Pruning shears, also called hand pruners (in American English), or secateurs, are a type of scissors for use on plants. They are strong enough to prune hard branches of trees and shrubs, sometimes up to two centimetres thick. They are used in gardening, arboriculture, farming, flower arranging, and nature conservation, where fine-scale habitat management is required.
Loppers are a larger, two-handed, long-handled version for branches thicker than pruning shears can cut.
Cutting plants as part of gardening dates to antiquity in both Europe and East Asian topiary, with specialized scissors used for Chinese penjing and its offshoots – Japanese bonsai and Vietnamese Hòn Non Bộ – for over a thousand years.
In modern Europe, scissors only used for gardening work have existed since 1819, when the French aristocrat Antoine Francois Bertrand de Molleville was listed in "Bon Jardinier", as the first inventor of secateurs. During the late 1890s, secateurs were sold all over Europe and the US. Nowadays every pro- and semiprofessional gardener, vintner and fruit farmer uses secateurs.

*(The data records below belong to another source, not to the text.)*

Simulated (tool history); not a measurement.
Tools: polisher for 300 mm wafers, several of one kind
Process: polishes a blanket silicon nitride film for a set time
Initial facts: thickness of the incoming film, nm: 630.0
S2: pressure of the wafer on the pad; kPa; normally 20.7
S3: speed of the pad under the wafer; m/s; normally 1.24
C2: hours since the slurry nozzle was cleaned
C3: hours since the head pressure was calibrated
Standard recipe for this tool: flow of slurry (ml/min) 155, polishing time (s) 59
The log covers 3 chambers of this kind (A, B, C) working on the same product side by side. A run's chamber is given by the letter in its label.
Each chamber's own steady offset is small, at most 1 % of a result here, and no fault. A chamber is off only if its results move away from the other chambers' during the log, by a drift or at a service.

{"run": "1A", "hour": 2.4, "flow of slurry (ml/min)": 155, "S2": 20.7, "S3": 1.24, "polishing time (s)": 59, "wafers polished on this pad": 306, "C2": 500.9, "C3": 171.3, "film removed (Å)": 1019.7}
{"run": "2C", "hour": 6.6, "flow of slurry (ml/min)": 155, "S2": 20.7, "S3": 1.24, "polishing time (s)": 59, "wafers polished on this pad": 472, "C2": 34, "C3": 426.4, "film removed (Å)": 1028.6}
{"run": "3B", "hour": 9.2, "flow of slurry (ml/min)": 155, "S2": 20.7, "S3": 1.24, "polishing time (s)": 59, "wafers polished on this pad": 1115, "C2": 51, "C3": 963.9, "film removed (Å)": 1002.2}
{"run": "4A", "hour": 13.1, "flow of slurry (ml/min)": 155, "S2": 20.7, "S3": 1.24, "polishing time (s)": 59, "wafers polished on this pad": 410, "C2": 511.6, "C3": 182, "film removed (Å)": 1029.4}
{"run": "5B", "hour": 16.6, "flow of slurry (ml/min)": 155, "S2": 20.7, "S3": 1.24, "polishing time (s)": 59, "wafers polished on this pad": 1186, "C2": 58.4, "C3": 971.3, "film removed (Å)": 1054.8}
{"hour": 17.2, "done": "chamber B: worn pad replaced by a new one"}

There are three different blade designs for pruning shears: anvil, bypass and parrot-beak.
Anvil pruners have only one blade, which closes onto a flat surface; unlike bypass blades it can be sharpened from both sides and remains reliable when slightly blunt. Anvil pruners are useful for cutting thick branches; one can bite into the stem from one direction, swing the handle around and bite further through narrowed wood from another direction. The anvil is made of a material softer than the blade, so that the blade is not damaged when it meets the anvil. Suitable materials for the anvil are plastic, aluminum, zinc, brass, or bronze alloys. The blades are made from hardened carbon or chromium steels. The hardness of the blades is generally between 54 and 58 HRC. On an anvil pruner, proper cutting is assured even if the blade swerves slightly to the left or right during cutting. As long as the blade meets the anvil at the end of the cut and fits tightly against it, the material is separated. For this reason, the blades of anvil pruners can be ground thinner than those on bypass pruners. The LÖWE principle – a drawing cut made against a fixed support – combines a drawing cut with a pushing cut. This is possible because the blade lever and base lever are connected by an eccentric bearing. When the pruners are open, the blade is longer than the anvil thanks to the eccentric bearing. When the pruners close, the blade draws back slightly while it pushes through the material. This reduces the cutting force needed to make a cut still further.